Model-based plots: effect plots and `ggplot2 plots` {#sec:modelplots}

The nonparametric conditional density plot uses smoothing methods to convey the distributions of the response variable, but displays that are simpler to interpret can often be obtained by plotting the predicted response from a parametric model.

For complex glm() models with interaction effects, the effects package provides the most useful displays, plotting the predicted values for a given term, averaging over other predictors not included in that term. I don't illustrate this here, but see @effects:1,@effects:2 and help(package="effects").

Here I just briefly illustrate the capabilities of the ggplot2 package for model-smoothed plots of categorical responses in glm() models.

Example: The Donner data frame in vcdExtra gives details on the survival of 90 members of the Donner party, a group of people who attempted to migrate to California in 1846. They were trapped by an early blizzard on the eastern side of the Sierra Nevada mountains, and before they could be rescued, nearly half of the party had died. What factors affected who lived and who died?
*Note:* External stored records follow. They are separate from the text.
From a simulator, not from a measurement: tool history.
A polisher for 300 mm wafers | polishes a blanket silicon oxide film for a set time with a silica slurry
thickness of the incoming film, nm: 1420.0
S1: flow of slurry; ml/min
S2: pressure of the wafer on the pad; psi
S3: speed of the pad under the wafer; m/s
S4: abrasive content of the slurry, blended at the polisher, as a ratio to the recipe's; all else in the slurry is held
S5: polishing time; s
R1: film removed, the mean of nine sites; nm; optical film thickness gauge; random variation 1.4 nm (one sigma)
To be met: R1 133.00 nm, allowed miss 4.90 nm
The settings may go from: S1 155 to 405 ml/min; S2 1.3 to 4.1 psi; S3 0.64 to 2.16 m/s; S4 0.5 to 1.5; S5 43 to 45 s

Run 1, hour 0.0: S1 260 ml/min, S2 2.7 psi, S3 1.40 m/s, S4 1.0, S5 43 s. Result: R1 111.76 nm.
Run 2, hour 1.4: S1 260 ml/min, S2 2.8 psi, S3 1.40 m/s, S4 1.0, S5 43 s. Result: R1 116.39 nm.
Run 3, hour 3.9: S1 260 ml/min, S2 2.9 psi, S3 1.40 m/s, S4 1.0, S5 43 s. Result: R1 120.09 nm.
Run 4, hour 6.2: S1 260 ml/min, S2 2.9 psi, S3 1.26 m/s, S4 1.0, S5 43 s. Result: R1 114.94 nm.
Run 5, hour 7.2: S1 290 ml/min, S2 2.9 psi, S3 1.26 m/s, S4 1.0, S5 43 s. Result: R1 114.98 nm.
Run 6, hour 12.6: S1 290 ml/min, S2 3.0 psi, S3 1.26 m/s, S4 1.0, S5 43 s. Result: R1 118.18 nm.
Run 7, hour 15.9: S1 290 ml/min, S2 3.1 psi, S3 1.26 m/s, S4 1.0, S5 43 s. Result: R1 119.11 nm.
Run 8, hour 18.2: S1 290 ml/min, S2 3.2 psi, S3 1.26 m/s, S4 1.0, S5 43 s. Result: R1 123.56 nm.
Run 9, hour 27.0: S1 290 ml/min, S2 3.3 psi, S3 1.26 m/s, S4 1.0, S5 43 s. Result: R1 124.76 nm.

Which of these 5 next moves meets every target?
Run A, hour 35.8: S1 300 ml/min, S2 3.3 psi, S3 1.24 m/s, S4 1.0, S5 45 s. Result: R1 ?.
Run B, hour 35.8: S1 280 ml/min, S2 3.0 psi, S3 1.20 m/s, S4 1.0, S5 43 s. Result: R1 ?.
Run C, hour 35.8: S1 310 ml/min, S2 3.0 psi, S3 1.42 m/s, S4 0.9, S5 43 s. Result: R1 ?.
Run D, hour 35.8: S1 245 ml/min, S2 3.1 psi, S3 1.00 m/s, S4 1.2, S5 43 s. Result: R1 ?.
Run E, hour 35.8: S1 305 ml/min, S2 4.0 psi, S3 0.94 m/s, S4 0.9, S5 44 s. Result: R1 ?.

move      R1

data(Donner, package="vcdExtra")
str(Donner)

A potential model of interest is the logistic regression model for $Pr(survived)$, allowing separate fits for males and females as a function of age. The key to this is the stat_smooth() function, using method = "glm", method.args = list(family = binomial). The formula = y ~ x specifies a linear fit on the logit scale (\@ref{fig:donner3}, left)

# separate linear fits on age for M/F
ggplot(Donner, aes(age, survived, color = sex)) +
  geom_point(position = position_jitter(height = 0.02, width = 0)) +
  stat_smooth(method = "glm", 
              method.args = list(family = binomial), 
              formula = y ~ x,
              alpha = 0.2, size=2, aes(fill = sex))

Alternatively, we can allow a quadratic relation with age by specifying formula = y ~ poly(x,2) (@ref(fig:donner3), right).

# separate quadratics
ggplot(Donner, aes(age, survived, color = sex)) +
  geom_point(position = position_jitter(height = 0.02, width = 0)) +
  stat_smooth(method = "glm", 
              method.args = list(family = binomial), 
              formula = y ~ poly(x,2), 
              alpha = 0.2, size=2, aes(fill = sex))

#| donner3a,
#| echo = FALSE,
#| fig.height = 6,
#| fig.width = 6,
#| fig.show = "hold",
#| out.width = "46%",
#| cap = "Logistic regression plots for the  `Donner` data  showing survival vs. age, by sex. Left: linear logistic model; right: quadratic model {#fig:donner3}"
# separate linear fits on age for M/F
ggplot(Donner, aes(age, survived, color = sex)) +
  geom_point(position = position_jitter(height = 0.02, width = 0)) +
  stat_smooth(method = "glm", 
              method.args = list(family = binomial), 
              formula = y ~ x,
              alpha = 0.2, size=2, aes(fill = sex))

# separate quadratics
ggplot(Donner, aes(age, survived, color = sex)) +
  geom_point(position = position_jitter(height = 0.02, width = 0)) +
  stat_smooth(method = "glm", 
              method.args = list(family = binomial), 
              formula = y ~ poly(x,2),
              alpha = 0.2, size=2, aes(fill = sex))

These plots very nicely show (a) the fitted $Pr(survived)$ for males and females; (b) confidence bands around the smoothed model fits and (c) the individual observations by jittered points at 0 and 1 for those who died and survived, respectively.